Simple things

By Dian Cohen
Simple things
(Photo : Dian Cohen)

For me, nothing is more vacuous than talk without action. European vulnerability to energy shortages and interest rate hikes? Western sanctions to put Russia on its knees? Supply chain problems now leading to protectionism? Energy dislocation, financial dislocation, and trade and investment dislocation. All are changing the way the world economy works. All are issues we ordinary mortals must try to understand, so we know which of our political representatives are talking nonsense. Dealing with the frustration of not being able to fix things is what gives me heartburn.
So I turn to things closer to home, where talk can lead to action and action can make us better off, emotionally and financially.
What better place to start than where we live? Shelter, whether rented or owned, is the most important of the eight major components in the Consumer Price Index (CPI) — it represents more than a quarter of our spending on goods and services. An average Canadian household with an average after-tax income of $67,000 spends more than $17,000 a year on the roof over their heads. Inspection time now, not in January when it’s minus 15 and the hot water tank has sprung a leak.
There are dozens of checklists online for getting your home ready for winter. Go there for the real deal. The main things to check are your heating sources—furnace filters, ceiling fans, fireplaces. Next is water: turn off the outside taps and drain the system. Check how old your water tank is – change it after 10 years. If you’re a renter, simple things like caulking windows and doors will make you more comfortable, as will asking the landlord for repairs now.

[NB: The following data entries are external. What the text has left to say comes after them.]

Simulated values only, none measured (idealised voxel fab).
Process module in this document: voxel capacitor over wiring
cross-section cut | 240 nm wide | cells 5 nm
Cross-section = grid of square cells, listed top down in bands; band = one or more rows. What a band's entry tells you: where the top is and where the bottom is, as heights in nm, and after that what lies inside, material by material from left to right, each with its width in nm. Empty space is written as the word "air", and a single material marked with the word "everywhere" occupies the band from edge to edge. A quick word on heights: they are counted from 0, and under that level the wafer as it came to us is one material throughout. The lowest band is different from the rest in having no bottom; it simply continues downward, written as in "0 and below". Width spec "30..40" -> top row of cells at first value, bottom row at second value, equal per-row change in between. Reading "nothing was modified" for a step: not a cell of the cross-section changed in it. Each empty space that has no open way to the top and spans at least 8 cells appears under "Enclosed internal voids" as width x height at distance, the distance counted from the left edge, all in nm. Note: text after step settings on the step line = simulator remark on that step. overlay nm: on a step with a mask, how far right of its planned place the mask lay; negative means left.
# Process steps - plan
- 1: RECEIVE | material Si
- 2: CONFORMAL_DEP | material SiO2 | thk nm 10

Stock up on winter supplies — antifreeze, windshield wiper fluid, snow shovel. Put together an emergency box for your car: ice scraper, kitty litter, salt, shovel, flashlight, road flares, a blanket and handwarmers just in case you get stuck somewhere. Take your car in for a winter update to check out your tires, filters and battery.
Simple advice, satisfying to accomplish, financially rewarding. Not unlike the saving and investment suggestions I am prone to pass along relentlessly. Morgan Housel said it best: “doing well with money has a little to do with how smart you are and a lot to do with how you behave… We think about money in ways that are too much like physics (with rules and laws) and not enough like psychology (with emotions and nuance). Physics is guided by laws. Finance is guided by people’s behaviors.“
That’s why it’s important to look at your attitudes and your understanding of how the world works before you invest. There’s a lot of evidence that shows that people make investment decisions based on experiences they had early in their adult lives. It’s important to validate whether the world of today mirrors the world in which those early lessons were learned.
Just as a simple example, in the early 1990s interest rates averaged more than 10 per cent. In 2010 and until very recently, they have averaged less than 2 per cent. Thinking back to your personal goals and the investment options open to you, did you load up on fixed income in the 1990s or did you borrow at those rates? What should you be doing today?
In keeping with the theme of “simple things”, I suggest a couple of ideas: one is that growing your assets has less to do with your income and more to do with your saving rate. Another is that the massive ups and down of the stock market are the price of admission to good investment returns. Final for this week: time is the most powerful force in investing – think long term.